What do we mean by 'essential pieces?' Simply put, these are the most famous pieces written for the instrument, the works that people like to hear in concerts and you are most likely to need (and to want!) to learn to play. We also call this an instrument's core repertoire.
Here then are five essential pieces for the trumpet selected from the Baroque to the twentieth century.
1. Trumpet Voluntary
This tune and the one below are not only the most famous baroque works for the instrument, but possible the most famous of all compositions for the trumpet. Surprisingly neither started life as works for trumpet, being written for the keyboard 'in the trumpet style.'
They are especially useful for playing at weddings - The Prince of Denmark's March, for example, was played at the wedding of Prince Charles and Lady Diana, in 1981.
Both works need a bright sound, with vibrato used sparingly. Make sure you play the dotted notes for their full value (perhaps even a little longer) - they must not sound like triplets.
An important aspect of baroque music is also that trills should begin on the higher of the two notes. Listen, for example to Maurice André play the opening of the The Prince of Denmark's March, where he dwells for some time on the upper note of the first trill.
The Haydn Trumpet Concerto was the first concerto written for a new 'keyed' trumpet. Originally, trumpets did not have valves, being simply a mouthpiece a long pipe and a bell. This meant that they could only play melodies in a very high register, making baroque music very difficult to perform. The new instrument allowed the trumpet, for the first time in its history, to play melodically in the very lowest registers. The slow movement of Haydn's Trumpet Concerto takes full advantage of this.
The second movement of the Haydn Trumpet Concerto is an achingly beautiful and provides, even for fully professional players, one of the key tests of their ability to play with control and expressivity. Breaths should only be taken where there are rests (with the possible exception of a breath before the last quaver of bar 20). Be careful not to rush the demi-semiquvers at bars 14, 15, 38 and 39 - there is much more time than you think! Aim for a beautiful, rounded sound overall.
Given the great technical strides made in trumpet design, with the invention of keyed and then valved instruments, it is perhaps surprising that there are not more Romantic works for solo trumpet. Despite this, the trumpet features prominently in orchestral works throughout this period. They can make great solos.

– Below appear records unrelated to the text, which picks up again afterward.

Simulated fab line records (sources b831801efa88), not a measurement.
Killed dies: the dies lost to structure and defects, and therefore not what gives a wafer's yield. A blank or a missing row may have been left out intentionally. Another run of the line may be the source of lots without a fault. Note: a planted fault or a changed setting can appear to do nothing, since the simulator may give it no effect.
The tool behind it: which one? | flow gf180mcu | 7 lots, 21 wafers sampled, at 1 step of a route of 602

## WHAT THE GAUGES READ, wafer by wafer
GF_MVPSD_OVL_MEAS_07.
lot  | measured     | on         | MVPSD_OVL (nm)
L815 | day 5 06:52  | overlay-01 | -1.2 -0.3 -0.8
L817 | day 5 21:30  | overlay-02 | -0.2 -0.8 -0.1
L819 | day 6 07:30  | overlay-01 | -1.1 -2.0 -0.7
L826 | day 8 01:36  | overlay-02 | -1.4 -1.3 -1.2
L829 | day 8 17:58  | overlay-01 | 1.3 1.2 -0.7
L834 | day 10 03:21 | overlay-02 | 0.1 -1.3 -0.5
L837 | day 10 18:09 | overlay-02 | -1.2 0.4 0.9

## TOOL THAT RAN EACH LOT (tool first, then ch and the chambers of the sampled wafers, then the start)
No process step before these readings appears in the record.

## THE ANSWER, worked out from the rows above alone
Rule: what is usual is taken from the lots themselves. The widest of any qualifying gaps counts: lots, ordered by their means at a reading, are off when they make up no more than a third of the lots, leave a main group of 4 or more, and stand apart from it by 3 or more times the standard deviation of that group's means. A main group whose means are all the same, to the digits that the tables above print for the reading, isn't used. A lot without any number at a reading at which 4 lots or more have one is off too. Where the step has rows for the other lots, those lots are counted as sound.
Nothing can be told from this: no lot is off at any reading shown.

A good, solid and even sound is needed in this piece - especially don't let the volume fall off on the longer notes, which should be strong throughout. Make sure that the difference between a triplet rhythm (anacrusis before bar B) and the dotted rhythm (next two notes that follow) is clear.
The Böhme concerto is one of the few true Romantic concertos for the trumpet (others exist in the Romantic style but actually were written in the twentieth century).
It is a piece for advanced players, requiring not just technical ability but physical stamina. The first movement is full of dramatic contrasts - be sensitive to these and adapt your playing to suit. The first entry is lyrical but with more than a hint of suppressed tension. You can transmit this feeling by playing it with the minimum of vibrato and fuss, saving your most expressive playing for the second subject at bar 31. From 67 things become more relaxed, and by 72 jocular even. Keep your playing light in order to convey this. The main tune in the recapitulation (bar 85) can be more forceful than at the opening, but maintain the feeling of surpressed tension. This will give the final appearance of this melody, in double tongued semiquavers at bar 135, even more impact. The close, needless to say, should be loud and dramatic.
5. St Louis Blues
Trumpet playing developed in any number of directions during the twentieth century, with many great orchestral and solo works featuring the instrument. Near the beginning of the century, however, emerged an entirely new style near New Orleans: the blues. Like jazz, with which it was intimately entwined, it was to become one of the most important styles of the twentieth century. It is fair to say that no trumpeter's repertoire is complete without at least one blues piece.
Sometimes called the 'the jazzman's Hamlet', W.C. Handys St. Louis Blues is an important and popular piece in the blues style. Originally a song, it is frequently performed on the trumpet, as Handy did himself (see video).
The piece is marked 'With a Swing', but listen to the recording of Handy playing his own work and you will realise that he plays the rhythms surprisingly 'straight'. However the blues style allows a broad range of interpretation, so you should choose what works best for you.